Kodak and Yves Béhar Revive the Legendary Super 8 Camera

The Kodak Super 8 Revival Initiative is an “ecosystem” for the old film and camera.

The charm of Super 8 film, according to Yves Béhar, has a lot to do with its texture. “Film is essential and not replaceable with digital, not for all things,” the industrial designer and founder of Fuseproject says. Take Argo’s Tehran U.S. Embassy scenes. Argo editor William Goldenberg said the segments were meant to feel “like you were watching newsreel footage.” Had the scenes been shot with crystal-clear digital footage, instead of the grainy Super 8 film the movie’s editors used, the effect would have been lost.

This year, Béhar partnered with Kodak to bring the Super 8 back, for the first time since 1982, as a film-digital hybrid camera updated for modern filmmakers. A (non-working) prototype is showing this week at the Consumer Electronics Show, and Kodak expects to put the camera on the market in September. It'll cost between $400 and $750, but Kodak expects the final figure to skew closer to $400.

The new camera marries some old filmmaking functionality---namely, the use of film---with newer technologies essential to making a movie in 2016. For instance, the new Super 8 includes an LCD screen that lets the user watch his footage while capturing it, rather than after the fact. It also has a rechargeable battery, where the old cameras would have relied on electrical sockets.

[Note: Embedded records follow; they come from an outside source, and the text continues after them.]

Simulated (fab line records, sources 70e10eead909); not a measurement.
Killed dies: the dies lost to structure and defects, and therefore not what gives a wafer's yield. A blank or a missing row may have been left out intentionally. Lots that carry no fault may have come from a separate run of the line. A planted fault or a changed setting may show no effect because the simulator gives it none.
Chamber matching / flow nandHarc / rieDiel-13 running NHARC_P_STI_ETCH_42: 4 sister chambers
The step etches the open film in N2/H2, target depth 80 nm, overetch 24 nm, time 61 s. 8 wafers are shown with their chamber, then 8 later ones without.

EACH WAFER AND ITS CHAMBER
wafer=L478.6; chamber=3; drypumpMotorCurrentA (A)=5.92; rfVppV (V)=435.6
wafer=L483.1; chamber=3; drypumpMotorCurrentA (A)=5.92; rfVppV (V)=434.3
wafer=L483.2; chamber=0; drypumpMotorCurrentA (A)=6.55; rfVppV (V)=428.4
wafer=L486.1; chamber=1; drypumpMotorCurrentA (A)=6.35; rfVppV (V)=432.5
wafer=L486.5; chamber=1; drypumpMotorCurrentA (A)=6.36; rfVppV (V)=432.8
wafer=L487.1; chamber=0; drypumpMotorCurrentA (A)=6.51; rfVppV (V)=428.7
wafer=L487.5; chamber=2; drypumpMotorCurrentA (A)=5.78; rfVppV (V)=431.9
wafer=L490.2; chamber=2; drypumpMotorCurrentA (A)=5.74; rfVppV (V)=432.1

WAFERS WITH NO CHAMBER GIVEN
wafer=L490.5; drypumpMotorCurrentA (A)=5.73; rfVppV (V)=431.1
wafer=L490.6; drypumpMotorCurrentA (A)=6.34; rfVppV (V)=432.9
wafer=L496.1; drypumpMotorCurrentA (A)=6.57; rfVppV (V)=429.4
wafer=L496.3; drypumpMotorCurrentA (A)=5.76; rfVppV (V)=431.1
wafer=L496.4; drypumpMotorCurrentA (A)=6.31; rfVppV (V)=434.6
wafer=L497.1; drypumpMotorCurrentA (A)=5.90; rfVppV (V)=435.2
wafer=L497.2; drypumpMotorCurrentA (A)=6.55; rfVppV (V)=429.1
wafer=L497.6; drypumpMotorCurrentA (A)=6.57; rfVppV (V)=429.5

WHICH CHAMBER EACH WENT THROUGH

Those seeing the new camera at CES have been quick to call it “old-school,” but Béhar dismisses the descriptor. “This is not a retro design job,” he says. “I was not interested in being directly inspired in what was done back then. The reason it looks retro is the size and the mechanical restraint of using a [film] cartridge.” As with the three-in-one Zolt charger and the French Le Cube S set-top box, Béhar's job description with the Super 8 was to fit the necessary technology into as petite a package as possible---and, unlike other tech, the size of Super 8 film doesn't slim down with the times. Outside of that, Béhar says everything, from the materials (steel and metal) to the “ergonomic” form factors used for attachments like the handle and pistol grip are thoroughly modern. The result is meant to be what Béhar calls “a high-end DSLR camera case, rather than a less robust 1960s-type of product.”

In a press release Jeff Clarke, Eastman Kodak’s CEO, described the Kodak Super 8 Revival Initiative as an “ecosystem” for film. It’s an apt description: At one end, you have Hollywood heavyweights like Steven Spielberg and J.J. Abrams---both got their starts as teenagers using Super 8 cameras---throwing their weight behind Kodak’s initiative. On the other, you have Kodak’s newly launching service to develop and deliver Super 8 footage to its users, in both film and digital formats. The hope, at Kodak and according to Béhar, is for the new Super 8 to be something of a bridge, not just between film and digital, but between entry-level and professional movie-making.